Justifying Answers When Solving Equations

It is easy to think of solving equations in simplistic terms such as “get the variable by itself on one side.” But newer tests go beyond simple repetition and application of techniques. They pose questions that require an explanation of why an answer is correct and why the method chosen was appropriate for the problem. You may be given a sequence of steps and asked which one is wrong and why. For solving equations, this is easy if you keep some principles in mind.

The Role of Balance

Equation solving can be summarized by this principle: You can perform any mathematically valid operation on one side of the equation as long as you perform the same operation on the other side. Think of an equation as a statement of balance. The two sides are equal, so they balance out perfectly. If you do something (mathematically) to “lighten” one side, you have to do the same on the other side to keep the balance. The devil is in the details.

A Word of Caution

One important detail is to perform the operation on the entire left or right side of the equation. Let’s use this example:

\[2x + 1 = 7\]

Someone might think, “I have to divide by \(2\) so I have \(x\) by itself, and do something like

\[\frac{2x}{2} + 1 = \frac{7}{2}\]

They have remembered to divide both sides, but they did not divide the entire left side by \(2\). The correct step would be:

\[\frac{2x + 1}{2} = \frac{7}{2}\]

A Better Way

However, while that step is correct mathematically, it is not the most efficient way to solve this equation. Doing it this way, the algebra is more complicated, will need more steps, and thus is more prone to error.

The easier approach is to subtract \(1\) from both sides first and get:

\[2x = 6\]

Now it is really easy to divide by \(2\) as the next step.

Work Backward to Solve

The principle here is to think of the reverse order of operations (PEMDAS) as you approach equation solving. While solving equations, you are essentially “undoing” the operations in that equation. Addition and subtraction are the last operations you usually do while evaluating an expression, so when you “undo” the expression—solve the equation—you “undo” the additions and subtractions first. Keep this in mind if you are asked a question about the best way to solve an equation.

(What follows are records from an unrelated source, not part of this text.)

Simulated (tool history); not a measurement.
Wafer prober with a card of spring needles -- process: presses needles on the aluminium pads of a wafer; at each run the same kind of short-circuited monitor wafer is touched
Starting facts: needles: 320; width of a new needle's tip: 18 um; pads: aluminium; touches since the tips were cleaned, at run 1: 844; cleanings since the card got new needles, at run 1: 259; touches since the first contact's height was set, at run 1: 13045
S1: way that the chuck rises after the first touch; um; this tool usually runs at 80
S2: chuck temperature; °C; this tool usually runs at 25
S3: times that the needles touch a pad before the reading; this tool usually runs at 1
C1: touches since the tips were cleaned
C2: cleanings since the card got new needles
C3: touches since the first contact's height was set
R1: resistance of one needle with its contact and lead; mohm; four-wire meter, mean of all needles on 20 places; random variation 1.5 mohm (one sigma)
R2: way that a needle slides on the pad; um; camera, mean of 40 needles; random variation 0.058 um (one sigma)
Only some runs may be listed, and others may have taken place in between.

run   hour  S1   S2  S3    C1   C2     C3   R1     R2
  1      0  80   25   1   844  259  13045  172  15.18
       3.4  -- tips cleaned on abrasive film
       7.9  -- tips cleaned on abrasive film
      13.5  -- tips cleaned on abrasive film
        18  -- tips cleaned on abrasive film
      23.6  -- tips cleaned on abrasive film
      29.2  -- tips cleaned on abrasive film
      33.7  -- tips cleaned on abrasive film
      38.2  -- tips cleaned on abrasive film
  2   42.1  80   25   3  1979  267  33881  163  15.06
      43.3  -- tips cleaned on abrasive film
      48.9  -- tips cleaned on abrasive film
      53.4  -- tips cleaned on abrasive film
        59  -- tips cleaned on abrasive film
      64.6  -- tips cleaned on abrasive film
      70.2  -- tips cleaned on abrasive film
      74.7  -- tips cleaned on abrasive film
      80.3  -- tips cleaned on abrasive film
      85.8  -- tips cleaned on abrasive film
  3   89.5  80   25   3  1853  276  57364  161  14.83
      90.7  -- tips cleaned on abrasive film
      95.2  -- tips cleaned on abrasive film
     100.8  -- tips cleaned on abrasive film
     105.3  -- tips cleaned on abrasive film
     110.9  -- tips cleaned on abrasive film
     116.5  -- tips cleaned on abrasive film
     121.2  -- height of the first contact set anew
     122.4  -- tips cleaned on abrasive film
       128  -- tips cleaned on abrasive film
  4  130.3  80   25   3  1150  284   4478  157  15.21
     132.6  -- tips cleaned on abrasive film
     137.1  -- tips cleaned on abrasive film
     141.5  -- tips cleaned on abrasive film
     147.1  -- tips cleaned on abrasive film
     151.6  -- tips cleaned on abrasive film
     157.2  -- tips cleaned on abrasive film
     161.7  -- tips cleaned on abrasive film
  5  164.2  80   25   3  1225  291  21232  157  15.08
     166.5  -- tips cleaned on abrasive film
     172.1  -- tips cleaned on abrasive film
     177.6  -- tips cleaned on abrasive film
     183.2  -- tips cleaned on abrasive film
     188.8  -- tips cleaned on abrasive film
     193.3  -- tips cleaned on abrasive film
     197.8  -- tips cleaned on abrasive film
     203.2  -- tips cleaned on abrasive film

Operations and Finding Errors

Finally, remember that any operation can be expressed in an equivalent form by its inverse operation. In our example, someone might think of multiplying by \(\frac{1}{2}\) instead of dividing by \(2\). Either one works, and you can use whichever approach seems easier to you. However, if asked to find errors in a series of steps, don’t leap to the conclusion that dividing by \(2\) is wrong just because you usually think of multiplying by \(\frac{1}{2}\). The real error must lie somewhere else.

If you remember these ideas, it should be easy to justify your answer or find someone’s error while solving equations. Good luck to you as you take tests and pursue your goals!